What if the teacher doesn’t know the playing by ear songs? The playing by ear songs are scripted out in the teacher edition.

Where did this idea of movement (stepping, clapping, shaping) come from?  Does it work?  The processes of using physical movement to learn music have been around for more than 60 years, particularly in the work of Dalcroze (1865-1950), Orff (1895-1982), and Kodály (1882-1967).  Music teachers in many countries employ these techniques to teach their students the “deep structures” of music.

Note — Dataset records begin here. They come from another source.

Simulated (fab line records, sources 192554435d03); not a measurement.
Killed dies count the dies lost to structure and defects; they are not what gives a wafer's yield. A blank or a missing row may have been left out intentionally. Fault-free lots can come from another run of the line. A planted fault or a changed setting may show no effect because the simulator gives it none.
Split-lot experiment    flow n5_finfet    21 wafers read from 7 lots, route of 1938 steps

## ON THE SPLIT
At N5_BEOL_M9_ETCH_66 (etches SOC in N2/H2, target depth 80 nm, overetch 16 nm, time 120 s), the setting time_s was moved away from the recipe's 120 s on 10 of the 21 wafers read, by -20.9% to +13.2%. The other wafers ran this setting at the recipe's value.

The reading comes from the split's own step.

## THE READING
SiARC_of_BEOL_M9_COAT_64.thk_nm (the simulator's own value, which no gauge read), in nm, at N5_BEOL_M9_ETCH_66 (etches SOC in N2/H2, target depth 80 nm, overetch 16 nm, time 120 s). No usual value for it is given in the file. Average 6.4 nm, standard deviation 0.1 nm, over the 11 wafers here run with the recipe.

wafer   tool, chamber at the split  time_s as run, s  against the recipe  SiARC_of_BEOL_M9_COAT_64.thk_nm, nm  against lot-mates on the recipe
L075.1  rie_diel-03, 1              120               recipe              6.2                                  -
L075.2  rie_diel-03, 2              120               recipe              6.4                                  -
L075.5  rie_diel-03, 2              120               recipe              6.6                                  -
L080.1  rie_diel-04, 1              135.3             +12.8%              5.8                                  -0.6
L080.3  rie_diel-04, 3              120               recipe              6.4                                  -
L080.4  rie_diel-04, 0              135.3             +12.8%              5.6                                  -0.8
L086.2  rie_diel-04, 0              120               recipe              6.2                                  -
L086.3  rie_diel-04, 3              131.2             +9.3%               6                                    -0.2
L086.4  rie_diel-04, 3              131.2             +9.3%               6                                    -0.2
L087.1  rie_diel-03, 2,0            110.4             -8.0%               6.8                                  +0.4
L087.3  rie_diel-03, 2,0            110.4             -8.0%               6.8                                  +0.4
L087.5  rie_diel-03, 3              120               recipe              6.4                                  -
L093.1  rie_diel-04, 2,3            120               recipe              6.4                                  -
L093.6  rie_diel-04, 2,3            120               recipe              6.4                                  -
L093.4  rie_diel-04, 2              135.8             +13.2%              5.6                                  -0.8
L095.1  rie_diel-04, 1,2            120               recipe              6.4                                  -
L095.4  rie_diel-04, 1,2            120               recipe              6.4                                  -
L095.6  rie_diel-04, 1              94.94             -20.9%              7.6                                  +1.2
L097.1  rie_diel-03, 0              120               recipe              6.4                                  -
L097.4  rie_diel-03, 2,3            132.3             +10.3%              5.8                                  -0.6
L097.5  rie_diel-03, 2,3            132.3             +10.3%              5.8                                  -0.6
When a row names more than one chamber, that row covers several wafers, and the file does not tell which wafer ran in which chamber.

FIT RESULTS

Why start with such simple music?  The organizing concept in Introducing the Recorder and Music Theory is scalar organization.  Beginning with three-note scales (DO, RE, and MI), progressing through pentatonic scales (DO, RE, MI, SO, LA and DO, me, FA, SO, te), and finally to five- and eight-note diatonic scales, I found that folk songs serendipitously also tended to increase in complexity of rhythms, meters, and the other musical concepts.  A “spiral” approach to learning, after Jerome Bruner, begins with an intellectually honest approach to the subject in which all of the fundamental elements of the subject are present from the very beginning.  The materials must be organized properly so that students can explore the entire world of music in even the simplest of pieces.  Organizing the book around increasingly complex scales made a spiral approach possible.

Can students really learn the entire major scale after playing with only five-notes of it?  Yes.  They have found the transition to an eight-note scale a simple matter.